After living almost a year in Los Angeles, I have a whole new perspective of staying alive. Los Angeles actually means "the city of angels" in spanish. Whoever came up with that name must be very disappointed with the state it lands itself into today.
I plucked up courage to take the subway in downtown on a Sunday evening. Boy, I thought I was in the land of the undead as I walked through the grimy stinky streets of downtown. I didn't choose to take this route, but I had to bring dinner to my hungry hubby and his colleagues 4 streets away from my office. I had to walk one block to get to the subway. Downtown at night on weekends is scary, scattered with the homeless. Penniless, starved and some even psychotic, it is dangerous to even look at them. According to the locals, they approach people who look lost or directionless. So I could only walk briskly and focused.
When I reached the subway, I didn't feel safe still. There were only a few souls around the ticketing booths, which is a level above the platform. At that moment, I suddenly thought of the movie "Crash". There was a statement that left an impact on me, something to the effect of "it's only when people crash into one another do we realise the existence of ourselves". It is true. Growing up in a densely populated city of Singapore, with 4 million people in a 24 miles by 11 miles island, I realise that as much as I hate the rush hours on the train, jostling with people at close proximity on the bus, hundreds of pedestrians at the orchard rd crossing, I actually miss the crowds. I miss observing people falling asleep onto their neighbour's shoulders, the busy street of Bugis Junction, queuing up for a $3 meal at hawker center. Your existence is highly defined by the level of interaction with others. The word
collision has a different meaning to me nowadays. Of course, colliding into someone else's car is still not a pleasant thing, as my husband and I have experienced recently. LA has too many cars, that's why the air is so polluted. But that is also why the sunset here is so pretty. The dust in the air actually paints the sky a purple tinge.
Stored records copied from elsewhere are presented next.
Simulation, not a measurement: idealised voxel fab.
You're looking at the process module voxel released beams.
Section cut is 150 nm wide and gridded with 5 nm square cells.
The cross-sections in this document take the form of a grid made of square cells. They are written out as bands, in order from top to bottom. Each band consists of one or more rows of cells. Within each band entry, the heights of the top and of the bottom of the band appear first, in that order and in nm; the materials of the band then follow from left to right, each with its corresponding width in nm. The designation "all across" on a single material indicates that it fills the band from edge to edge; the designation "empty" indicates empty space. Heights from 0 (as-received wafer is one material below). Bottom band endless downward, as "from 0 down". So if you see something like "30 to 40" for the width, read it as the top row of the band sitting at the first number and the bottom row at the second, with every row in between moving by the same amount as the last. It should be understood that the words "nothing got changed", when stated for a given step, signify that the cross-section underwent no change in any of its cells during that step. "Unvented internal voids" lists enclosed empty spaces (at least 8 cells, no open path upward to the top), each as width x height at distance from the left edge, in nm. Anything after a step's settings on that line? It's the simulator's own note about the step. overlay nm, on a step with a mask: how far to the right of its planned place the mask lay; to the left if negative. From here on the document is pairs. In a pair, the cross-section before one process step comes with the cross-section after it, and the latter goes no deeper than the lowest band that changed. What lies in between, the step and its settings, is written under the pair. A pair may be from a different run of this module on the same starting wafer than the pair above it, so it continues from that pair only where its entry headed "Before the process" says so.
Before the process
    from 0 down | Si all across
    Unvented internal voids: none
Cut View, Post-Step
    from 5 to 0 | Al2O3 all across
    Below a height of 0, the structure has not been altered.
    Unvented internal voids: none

The whole LA is a stage set. That's what my hubby said, which I think is true. Downtown especially, because of its grimy and stained condition, makes a good textured backdrop for filming. I just witnessed a stage set right where my hubby worked yesterday. One of the street was completely filled with waste paper on the road. Ashes all over, and interestingly, the homeless(I don't think they are actors) standing around looked like they were part of the show. Hollywood, it made LA look so glamorous on-screen. Media is a big fat liar.